DC prosecutors zero in on Donald Trump Jr. and Ivanka over inauguration fraud scheme
Donald Trump, Jr. and Ivanka Trump at the 2016 Republican National Convention. A NBC News photo by Ida Mae Astute, via creative commons.

The District of Columbia's attorney general continues to investigate whether Donald Trump's inaugural committee illegally misspent more than $1 million.

The attorney general's office has filed a civil lawsuit against the 2017 inaugural committee and the Trump Organization, but discussions to resolve the matter out of court stalled earlier this month because investigators are intent on completing their work, reported The Daily Beast.

Now it's up to D.C. Superior Court Judge José López to rule on a motion filed by attorney general Karl Racine, who argued that the evidence he's already presented weighs heavily in his favor, similar to the summary judgment in a 2018 case against the Trump Foundation that led to the dissolution of the ex-president's charity.

Investigators suspect that Donald Trump Jr., Ivanka Trump and others funneled money from the inaugural committee to the Trump International Hotel in Washington, which allegedly overbilled the nonprofit committee for the family's personal gain.

The court case remains civil in nature, but the attorney general's investigators could refer evidence of criminal behavior to law enforcement for prosecution, and they will continue seeking additional testimony from Don Jr.'s college friend Gentry Beach and former Trump Organization employee Kara Hanley.
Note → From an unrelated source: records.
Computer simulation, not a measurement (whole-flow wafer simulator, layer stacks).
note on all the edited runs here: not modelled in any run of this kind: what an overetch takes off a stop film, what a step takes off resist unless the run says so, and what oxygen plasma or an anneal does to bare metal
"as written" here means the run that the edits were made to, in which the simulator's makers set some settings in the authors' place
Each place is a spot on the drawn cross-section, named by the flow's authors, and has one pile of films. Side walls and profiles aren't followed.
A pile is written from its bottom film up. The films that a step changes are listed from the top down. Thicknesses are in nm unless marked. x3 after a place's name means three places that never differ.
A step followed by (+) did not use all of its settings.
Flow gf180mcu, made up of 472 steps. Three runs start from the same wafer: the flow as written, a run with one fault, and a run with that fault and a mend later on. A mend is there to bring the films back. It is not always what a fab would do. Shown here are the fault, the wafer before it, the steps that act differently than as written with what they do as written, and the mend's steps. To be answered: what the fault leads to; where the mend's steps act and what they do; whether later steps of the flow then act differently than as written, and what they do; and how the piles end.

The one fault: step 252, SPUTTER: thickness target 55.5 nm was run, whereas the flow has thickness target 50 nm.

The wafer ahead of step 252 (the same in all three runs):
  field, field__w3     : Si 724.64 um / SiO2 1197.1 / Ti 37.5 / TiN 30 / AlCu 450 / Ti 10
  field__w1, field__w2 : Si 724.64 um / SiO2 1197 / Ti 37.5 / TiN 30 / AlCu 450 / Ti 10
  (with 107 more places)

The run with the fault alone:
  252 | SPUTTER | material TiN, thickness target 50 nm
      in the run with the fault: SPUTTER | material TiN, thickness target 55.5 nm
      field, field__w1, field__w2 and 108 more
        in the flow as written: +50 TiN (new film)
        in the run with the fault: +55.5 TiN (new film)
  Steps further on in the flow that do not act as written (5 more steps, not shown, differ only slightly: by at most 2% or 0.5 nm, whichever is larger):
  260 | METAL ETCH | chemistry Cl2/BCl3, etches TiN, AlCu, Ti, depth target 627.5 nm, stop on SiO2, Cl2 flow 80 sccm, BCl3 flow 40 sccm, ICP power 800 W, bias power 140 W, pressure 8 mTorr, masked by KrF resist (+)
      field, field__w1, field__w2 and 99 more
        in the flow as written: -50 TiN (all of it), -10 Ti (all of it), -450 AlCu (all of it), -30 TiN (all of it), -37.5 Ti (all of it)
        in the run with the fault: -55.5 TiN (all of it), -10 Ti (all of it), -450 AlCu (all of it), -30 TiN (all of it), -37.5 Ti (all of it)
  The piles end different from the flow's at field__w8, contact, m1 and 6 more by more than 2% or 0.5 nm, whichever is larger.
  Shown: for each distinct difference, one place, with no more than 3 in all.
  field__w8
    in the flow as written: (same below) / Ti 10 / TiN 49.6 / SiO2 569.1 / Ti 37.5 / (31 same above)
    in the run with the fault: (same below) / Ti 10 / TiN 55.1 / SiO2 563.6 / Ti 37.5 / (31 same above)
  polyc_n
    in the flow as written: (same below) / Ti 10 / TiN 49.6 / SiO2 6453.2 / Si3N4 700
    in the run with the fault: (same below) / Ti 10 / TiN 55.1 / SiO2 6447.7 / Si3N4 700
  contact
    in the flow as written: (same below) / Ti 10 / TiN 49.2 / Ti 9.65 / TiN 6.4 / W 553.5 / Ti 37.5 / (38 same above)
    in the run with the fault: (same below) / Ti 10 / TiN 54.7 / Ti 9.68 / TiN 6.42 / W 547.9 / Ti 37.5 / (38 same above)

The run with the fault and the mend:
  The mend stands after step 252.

Beach allegedly arranged a block of hotel rooms at Madison Washington D.C. for the Trump Organization, which never paid the bill, and former Trump campaign official Rick Gates directed bill collectors to invoice the inauguration committee, which eventually paid $49,358.

Hanley, a former executive assistant for the Trump Organization, was also involved in that scheme, according to investigators.

Tom Barrack, the inaugural committee's chairman and longtime friend of the ex-president, was arrested last week and pleaded not guilty to charges that he secretly lobbied for the United Arab Emirates.